Acknowledging that telcos as a class have certain inherent advantages over other cloud providers, Weinman believes AT&T stands alone as leader. His rationale is that nobody else excels across the board in terms of networking, computing, selling to enterprises, management/monitoring, mobile-end-point support, etc. “With the convergence of IT and networking, our play there as the world’s largest telecommunications provider and also as someone who is widely considered a leader, if not the leader, in global hosting for enterprise customers certainly provides a firm foundation on which to build these geographically dispersed, network-integrated, network-accessed hosted services, be they computing, storage or applications,” he says.

So, when the company officially entered the cloud fray in August with its Synaptic Hosting service, Weinman describes it as more an “evolution of a strategy to increasingly virtualize and utilize our capabilities” than a dramatic change. “This is not new to AT&T,” he explains. “AT&T has had a steady investment in what we now call cloud computing, but we’ve been in utility computing [and] software as a service — all of the enterprise-oriented capabilities that are very relevant to that space in terms of the infrastructure operations, scalability, global support, multi-language client support and enterprise sales forces, etc.”

Weinman points to enterprise-class contracts and SLAs as further sweetening AT&T’s value proposition to enterprise customers. Partnerships with leading enterprise software vendors don’ t hurt, either. Few, if any, cloud providers can claim “preferred partner” status with SAP, but AT&T can. While other cloud platforms cater to Web applications, hosted SAP instances will run optimally in an AT&T datacenter. If you consider managed telepresence, contact center services and voice networking to be cloud services, as Weinman does, AT&T’s cloud prowess appears even greater.
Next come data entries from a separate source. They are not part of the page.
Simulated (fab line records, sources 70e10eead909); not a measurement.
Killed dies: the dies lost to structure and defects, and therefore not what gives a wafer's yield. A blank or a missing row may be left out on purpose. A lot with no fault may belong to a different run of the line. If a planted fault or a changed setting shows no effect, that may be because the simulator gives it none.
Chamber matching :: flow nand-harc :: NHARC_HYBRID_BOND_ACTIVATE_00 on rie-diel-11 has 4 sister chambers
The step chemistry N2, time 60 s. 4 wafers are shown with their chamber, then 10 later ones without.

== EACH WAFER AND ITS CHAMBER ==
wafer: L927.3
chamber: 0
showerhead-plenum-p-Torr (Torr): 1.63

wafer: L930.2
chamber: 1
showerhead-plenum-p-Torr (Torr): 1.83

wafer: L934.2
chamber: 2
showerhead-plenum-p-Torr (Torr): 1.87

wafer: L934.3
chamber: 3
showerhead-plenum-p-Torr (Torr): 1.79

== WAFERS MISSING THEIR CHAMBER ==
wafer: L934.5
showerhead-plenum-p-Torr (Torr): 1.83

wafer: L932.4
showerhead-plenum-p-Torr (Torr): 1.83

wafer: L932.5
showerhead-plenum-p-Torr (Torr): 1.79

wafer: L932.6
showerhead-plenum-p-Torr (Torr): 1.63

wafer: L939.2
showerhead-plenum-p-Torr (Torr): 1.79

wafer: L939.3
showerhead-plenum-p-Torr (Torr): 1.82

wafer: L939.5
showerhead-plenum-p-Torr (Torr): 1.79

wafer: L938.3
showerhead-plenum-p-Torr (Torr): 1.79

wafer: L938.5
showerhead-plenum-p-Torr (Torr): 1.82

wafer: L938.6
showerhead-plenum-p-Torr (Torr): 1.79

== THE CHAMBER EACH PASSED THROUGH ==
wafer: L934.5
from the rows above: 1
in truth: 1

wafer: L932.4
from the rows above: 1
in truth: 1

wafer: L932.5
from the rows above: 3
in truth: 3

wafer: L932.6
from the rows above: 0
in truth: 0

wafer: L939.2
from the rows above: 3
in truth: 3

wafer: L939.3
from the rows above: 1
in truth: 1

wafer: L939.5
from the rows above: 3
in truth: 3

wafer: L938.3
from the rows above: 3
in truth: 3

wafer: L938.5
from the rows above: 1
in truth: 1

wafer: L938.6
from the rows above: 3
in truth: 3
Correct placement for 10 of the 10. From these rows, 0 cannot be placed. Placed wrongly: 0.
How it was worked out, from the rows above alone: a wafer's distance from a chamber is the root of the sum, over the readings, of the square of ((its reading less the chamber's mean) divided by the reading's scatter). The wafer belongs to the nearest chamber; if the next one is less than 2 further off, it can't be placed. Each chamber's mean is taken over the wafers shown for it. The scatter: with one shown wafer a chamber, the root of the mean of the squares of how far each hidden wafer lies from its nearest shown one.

Ultimately, Weinman believes, enterprises crave a predictable, reliable, robust, familiar experience, and the company that can provide these things is the company that will bring enterprise customers to the cloud. Real CIOs are not going to bet their careers and Sarbanes-Oxley requirements on something that sounds good in a press release, he says. To date, he adds, AT&T’s cloud services and Synaptic Hosting offerings mirror the company’s overall success in terms of attracting blue-chip customers across the industry spectrum.

 IBM

It actually would be weird if IBM were not one of the companies leading enterprise users to cloud computing. The company has been building giant-scale, high-speed computing systems since what seems like ancient times, it has all the technologies needed to provide capabilities and infrastructure on-demand, and enterprise IT organizations are its long-time customer base.

IBM has tinkered around cloud computing for the past few years with internal and pilot projects, but last November made its cloud intentions clear with the announcement of Blue Cloud (which, if IBM were a Bond villain, would be a plan to dominate the globe with some kind of crazy “virtualization” scheme). The Blue Cloud initiative has spawned 13 cloud computing centers and 40 “innovation centers” around the world — including in Shanghai, Dublin, Brazil, India, South Korea, South Africa, The Netherlands and the United States — where clients can use IBM hardware, software and services, and tap the expertise of 200 dedicated scientists, to develop, test and experiment with cloud applications.

Blue Cloud encompasses IBM’s technologies and products that are essential to building a cloud: servers, storage, networking, virtualization, automation, service management tools, provisioning services, resiliency functions, on-demand capabilities and usage tracking, and security. This long roster includes: System p, x and z servers; Capacity on Demand, a set of technologies that enable users to readily increase compute and memory as needed and pay only for what’s used; and its Tivoli software, which brings request-driven provisioning, dynamic workload management and accounting capabilities.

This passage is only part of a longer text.